Journalists at an online news organisation. Photo: Wikimedia Commons, CC BY-SA 3.0
Democratic accountability depends in part on the availability of independently verified information about how public institutions and officials exercise power. The press performs a role in this process by investigating, verifying, and publishing information that might not otherwise enter public circulation. The conditions under which that role is performed — or prevented — vary considerably across European democracies.
The Structural Argument for Press Independence
The argument for independent media is not primarily normative — it is structural. Systems of governance that include an independent press produce different outcomes than those that do not, because the presence or absence of independent verification changes the cost calculation for those exercising public authority.

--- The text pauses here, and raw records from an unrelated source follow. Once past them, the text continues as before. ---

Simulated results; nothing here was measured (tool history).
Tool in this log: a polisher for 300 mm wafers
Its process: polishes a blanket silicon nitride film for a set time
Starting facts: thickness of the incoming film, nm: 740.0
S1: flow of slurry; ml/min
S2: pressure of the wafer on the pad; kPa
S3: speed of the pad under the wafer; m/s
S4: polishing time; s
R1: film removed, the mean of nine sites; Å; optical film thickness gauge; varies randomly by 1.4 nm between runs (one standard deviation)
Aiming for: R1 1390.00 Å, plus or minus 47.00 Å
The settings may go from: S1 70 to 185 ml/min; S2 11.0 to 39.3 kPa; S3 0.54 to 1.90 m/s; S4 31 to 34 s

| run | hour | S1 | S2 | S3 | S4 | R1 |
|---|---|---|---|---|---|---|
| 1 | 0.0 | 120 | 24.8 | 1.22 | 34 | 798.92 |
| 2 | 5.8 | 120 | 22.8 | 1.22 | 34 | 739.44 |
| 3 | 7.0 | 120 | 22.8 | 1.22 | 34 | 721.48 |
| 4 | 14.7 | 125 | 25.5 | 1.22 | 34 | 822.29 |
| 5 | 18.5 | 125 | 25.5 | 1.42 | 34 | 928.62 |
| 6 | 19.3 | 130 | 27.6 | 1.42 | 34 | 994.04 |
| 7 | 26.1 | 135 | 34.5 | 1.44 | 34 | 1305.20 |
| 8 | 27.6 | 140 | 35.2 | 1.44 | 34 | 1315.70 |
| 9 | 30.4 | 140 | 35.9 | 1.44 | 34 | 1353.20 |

Where reporting on institutional conduct is possible and credible, the likelihood of public scrutiny of that conduct increases. This does not guarantee any particular outcome, but it alters the environment in which decisions are made. Academic literature on media effects in democratic systems has documented this relationship, though establishing causality is methodologically complex.
Independence from Whom
The concept of media independence is often treated as though it refers to a single relationship — typically, independence from government. In practice, the conditions that allow or constrain independent reporting involve several distinct relationships:
- Ownership: Who controls the outlet and what interests they hold beyond journalism
- Advertisers: Whether commercial relationships create editorial constraints, explicit or implicit
- Political actors: Whether editorial decisions are subject to pressure from parties, officials, or governments
- Legal environment: Whether defamation law, state secrecy provisions, or other legal instruments are used to restrict reporting
- Economic viability: Whether the financial conditions of the outlet allow sustained investigative work
Each of these relationships can be assessed independently. An outlet may be free from direct political pressure while being subject to owner interference, or financially independent while operating in a legal environment that discourages certain kinds of reporting.
Press Freedom Indices and Their Limitations
Several organisations publish annual assessments of press freedom conditions by country. The most widely cited is the RSF World Press Freedom Index, which assesses conditions across five categories: political context, legal framework, economic context, sociocultural context, and safety. The Freedom House Freedom of the Press assessment uses different methodology and scoring weights.
These indices provide useful comparative snapshots, but they have limitations. They assess country-level conditions, not outlet-level practice. A country may score well on press freedom indices while individual outlets within it face constraints that national-level assessments do not capture.
"Press freedom indices measure the environment in which journalism operates — not the quality of journalism produced within that environment. The two are related but not equivalent."
The Role of Public Interest Journalism
Public interest journalism — reporting that serves civic rather than primarily commercial purposes — occupies a specific position in the democratic accountability framework. It covers topics that are significant for public decision-making but that may not attract large audiences or advertising revenue: local government finance, planning decisions, regulatory enforcement, and the conduct of public institutions.
This type of journalism is disproportionately produced by local and regional outlets rather than national ones. National media organisations have less structural incentive to investigate the planning committee of a mid-sized city than a local paper with readers directly affected by that committee's decisions.
Investigative Capacity at the Local Level
Sustained investigative work requires time, legal resource, and the institutional backing to defend against legal challenges. These are conditions that smaller local outlets are less likely to have than larger organisations. Networks such as the Institute for Nonprofit News and European equivalents have explored collective resource models that allow smaller outlets to share investigative costs. The viability of these models varies by national context.
Legal Protections and Threats
Effective independent journalism requires legal protections — for source confidentiality, against punitive defamation suits, and against surveillance of communications. The OSCE Representative on Freedom of the Media monitors the use of legal instruments against journalists across participating states and has documented the use of broad defamation provisions and Strategic Lawsuits Against Public Participation (SLAPPs) in several European countries.
The European Commission has proposed an anti-SLAPP directive aimed at reducing the use of abusive litigation to silence reporting on matters of public interest. Whether this measure produces measurable change in practice is a question that will require time to assess.
Economic Conditions and Sustainability
The economic conditions of local journalism in Europe have changed significantly with the shift of advertising revenue from print and local digital to major social media platforms. This structural change has reduced the financial base of local news organisations in most markets, affecting their capacity to sustain the staffing levels that independent investigative work requires.
Several European governments have introduced public subsidy schemes for local news, structured in various ways — direct grants, tax relief on advertising, subsidised distribution. These schemes raise questions about independence from the state even as they address economic precarity. The design of funding mechanisms determines in large part whether they produce dependence or not.